In the previous episode we learned how to give a model information with RAG. But what if we want to change the model itself? Make it speak better in a specific language, adopt a particular style, or perform better in a specialized domain? This is where Fine-tuning comes in.
Three Stages of a Language Model’s Life
Stage 1: Pre-training
The heaviest stage. Companies like Meta train models on trillions of words for months on thousands of GPUs. Cost: ~$30M for a large model. You do not do this — you use ready models.
Stage 2: SFT (Supervised Fine-Tuning)
Teaching the model how to have conversations by showing thousands of good conversation examples.
Stage 3: RLHF
Humans review model responses and provide feedback to improve quality.

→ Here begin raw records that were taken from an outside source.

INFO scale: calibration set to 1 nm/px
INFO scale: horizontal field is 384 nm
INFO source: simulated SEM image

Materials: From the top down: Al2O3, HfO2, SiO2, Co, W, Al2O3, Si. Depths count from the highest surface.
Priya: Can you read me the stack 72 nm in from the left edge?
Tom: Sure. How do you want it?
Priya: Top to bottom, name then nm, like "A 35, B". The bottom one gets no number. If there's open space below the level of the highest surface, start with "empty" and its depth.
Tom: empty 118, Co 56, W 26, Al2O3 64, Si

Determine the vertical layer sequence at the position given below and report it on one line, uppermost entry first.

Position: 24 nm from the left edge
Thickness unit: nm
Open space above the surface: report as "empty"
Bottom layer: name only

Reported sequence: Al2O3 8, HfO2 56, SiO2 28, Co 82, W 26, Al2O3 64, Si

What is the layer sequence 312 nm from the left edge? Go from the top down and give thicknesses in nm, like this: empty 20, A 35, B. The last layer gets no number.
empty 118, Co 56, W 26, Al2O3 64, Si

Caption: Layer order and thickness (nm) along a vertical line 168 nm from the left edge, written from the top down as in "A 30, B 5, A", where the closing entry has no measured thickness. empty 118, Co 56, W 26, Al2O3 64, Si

When to Fine-tune vs When Not To
Fine-tune when:
- You need a specific style/tone
- You need better performance in a specific language
- You need consistent output format (e.g., always JSON)
- API costs are too high — a small fine-tuned model can replace a large one
Do NOT fine-tune when:
- You just need additional information — use RAG instead
- Good prompting is sufficient
- You lack quality training data
- Information changes frequently — RAG is better
Golden rule: Try Prompt Engineering first. Then RAG. If still insufficient, then fine-tune.
LoRA — The Fine-tuning Revolution
Instead of updating all 7 billion parameters, LoRA adds a small set of extra parameters and trains only those. Like adding a room to a building instead of rebuilding it entirely. Benefits: 16GB instead of 80GB memory, faster training, tiny saved weights.
QLoRA — LoRA Squared
Combines Quantization + LoRA. Fine-tune a 7B model on just 8-10 GB VRAM — even an RTX 3060 works!
Preparing Your Dataset
Quality over quantity. 1,000 high-quality examples beat 100,000 low-quality ones. Use conversation format with system/user/assistant roles.
Common Mistakes
- Overfitting: Model memorizes training data. Solution: diverse data, fewer epochs.
- Catastrophic Forgetting: Model forgets previous knowledge. Solution: use LoRA, low learning rate.
- Bad data quality: Garbage In, Garbage Out.
- No evaluation: Always test after fine-tuning with benchmarks.